FLEETWOOD MAC — “Rhiannon” — as described by anthony milki

You’ve heard it. It’s one of those songs that was always on whatever station my parents would play in the car. I vibe to that Lindsey Buckingham (from Palo Alto, btw) riff as much now as 6-year-old Anthony did.

THE REPLACEMENTS — “Little Mascara” — as described by alex cheng

The Replacements are my favorite band from my homeland of ten thousand lakes, Minnesota. As a Minnesotan, you love Dylan because you have to. And you love Prince, but from a distance, because he transcends our petty mortal coil. But the Replacements – now here are four scruffy kids you can cozy up with in the face of the Minneapolis cold. The ‘Mats pioneered a visceral sincerity in indie rock that, to me, manages to perfectly capture the Midwestern ethos. “Little Mascara” is a story of hard, thankless middle-class life, sung with intense compassion by Paul Westerberg over messy, brash, honest-to-goodness rock. I love Minnesota with all my heart; the ‘Mats are home sweet home.

THE RASCALS — “A Girl Like You” — as described by sophia laurenzi

Eddie Brigati lives across from my high school. All these guys are from New Jersey. They are not Frank Sinatra, Bruce Springsteen, or Bon Jovi.

BIG LURCH — “Texas Boy” — as described by katie nesser

Fort Worth native and renowned cannibal Big Lurch describes a Texas experience very different from the one I had. There’s one thing we have in common though: we’re from the land of tall buildings with hella gold teeth.

EaSWay — “New Soul” — as described by chase porter

He was in my English class, he played on my soccer team, mtv.com once wrote “This young man is one to watch out for”, and the YouTube commenter 666Simen wrote “Nice, I get good feeling :-)”. Me too 666Simen, me too.

LANA DEL REY — “Video Games” — as described by cissy shi

Even though Lana Del Rey released “West Coast”, this New Yorker was born in Manhattan, grew up in Lake Placid, and spent time on Long Island before attending Fordham University and living four years in both the Bronx and Brooklyn.

WHEELS — “Morse Code” — as described by kate hassey

Giving a shout out to Wheels, a Americana quartet of high school students who hail from Yellow Springs, Ohio. I’ve attached “Morse Code,” with a dream-like, acoustic combination of banjo, bass, harmonica, and guitar. Give it a listen and send some West Coast love to my fellow Ohioans (Ed. Seconded). Maybe you’ll share my response: who are these high school students and what is this sudden feeling rushing over me? Inadequacy?
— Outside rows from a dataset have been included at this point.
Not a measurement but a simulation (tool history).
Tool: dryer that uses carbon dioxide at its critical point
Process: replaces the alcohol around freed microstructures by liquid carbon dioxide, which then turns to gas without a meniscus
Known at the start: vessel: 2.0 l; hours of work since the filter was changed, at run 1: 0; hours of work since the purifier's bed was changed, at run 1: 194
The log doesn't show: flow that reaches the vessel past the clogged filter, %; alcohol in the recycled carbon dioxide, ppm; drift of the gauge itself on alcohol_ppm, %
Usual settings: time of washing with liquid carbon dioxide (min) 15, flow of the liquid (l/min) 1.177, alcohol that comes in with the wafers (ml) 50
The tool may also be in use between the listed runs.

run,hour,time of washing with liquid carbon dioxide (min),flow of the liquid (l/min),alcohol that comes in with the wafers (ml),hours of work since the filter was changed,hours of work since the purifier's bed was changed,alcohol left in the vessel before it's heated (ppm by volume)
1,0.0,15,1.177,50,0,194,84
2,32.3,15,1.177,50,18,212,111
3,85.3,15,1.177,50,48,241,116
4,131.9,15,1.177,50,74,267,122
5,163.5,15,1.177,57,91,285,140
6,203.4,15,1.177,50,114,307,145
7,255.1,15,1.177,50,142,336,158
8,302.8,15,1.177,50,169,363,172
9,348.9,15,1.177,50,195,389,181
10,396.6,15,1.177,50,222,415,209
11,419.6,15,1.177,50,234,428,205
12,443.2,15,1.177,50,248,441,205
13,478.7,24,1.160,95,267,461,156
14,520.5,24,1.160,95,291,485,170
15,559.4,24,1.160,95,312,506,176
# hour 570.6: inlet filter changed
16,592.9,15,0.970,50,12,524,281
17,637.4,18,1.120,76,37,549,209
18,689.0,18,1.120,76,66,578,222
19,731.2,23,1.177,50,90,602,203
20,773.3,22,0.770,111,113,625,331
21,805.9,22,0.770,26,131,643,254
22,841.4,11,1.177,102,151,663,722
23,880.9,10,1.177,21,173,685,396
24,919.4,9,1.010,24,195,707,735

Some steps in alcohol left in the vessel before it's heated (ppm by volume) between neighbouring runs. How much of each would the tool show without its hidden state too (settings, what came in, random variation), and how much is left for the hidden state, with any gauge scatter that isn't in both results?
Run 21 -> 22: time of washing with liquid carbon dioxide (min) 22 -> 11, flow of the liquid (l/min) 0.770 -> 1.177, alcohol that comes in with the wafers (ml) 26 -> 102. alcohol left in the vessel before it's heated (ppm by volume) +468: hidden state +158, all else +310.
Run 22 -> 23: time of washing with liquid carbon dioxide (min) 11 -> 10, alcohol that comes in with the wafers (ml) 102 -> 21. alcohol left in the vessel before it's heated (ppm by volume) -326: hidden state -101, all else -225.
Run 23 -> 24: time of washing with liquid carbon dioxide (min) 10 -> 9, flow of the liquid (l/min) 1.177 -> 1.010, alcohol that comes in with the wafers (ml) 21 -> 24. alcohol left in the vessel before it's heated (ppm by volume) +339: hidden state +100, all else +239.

MT. ST. HELENS VIETNAM BAND — “Albatross, Albatross, Albatross” — as described by connor kelley

Yo, I’m the first to admit that I’m not actually from Seattle. Born in San Diego, currently residing in Duvall, WA (wheredafuq?), but an unabashed user of the classic phrase “I’m from the Seattle area”. When you come from the Upper Left, nobody outside really knows anything besides Seattle and Portland, and often confuses the order of Washington and Oregon (we’re on top of Oregon. Learn it). We’re a little isolated, but I find that endearing.

Equally as isolated is our music scene. Surprisingly few “outsiders” have the privilege of knowing the likes of the Seattle music scene other than Nirvana and Macklemore. Mt. St. Helens Vietnam Band was a classic for my friends and I in high school but I haven’t found many listeners since moving to school. Such as it is. A pretty tight four-piece that makes a unique brand of indie rock with just enough edge, MTSHVB seamlessly switches between refined, guitar-driven, lyrically-intriguing verses to frenetic and increasingly aggressive bridges to create some next level shit.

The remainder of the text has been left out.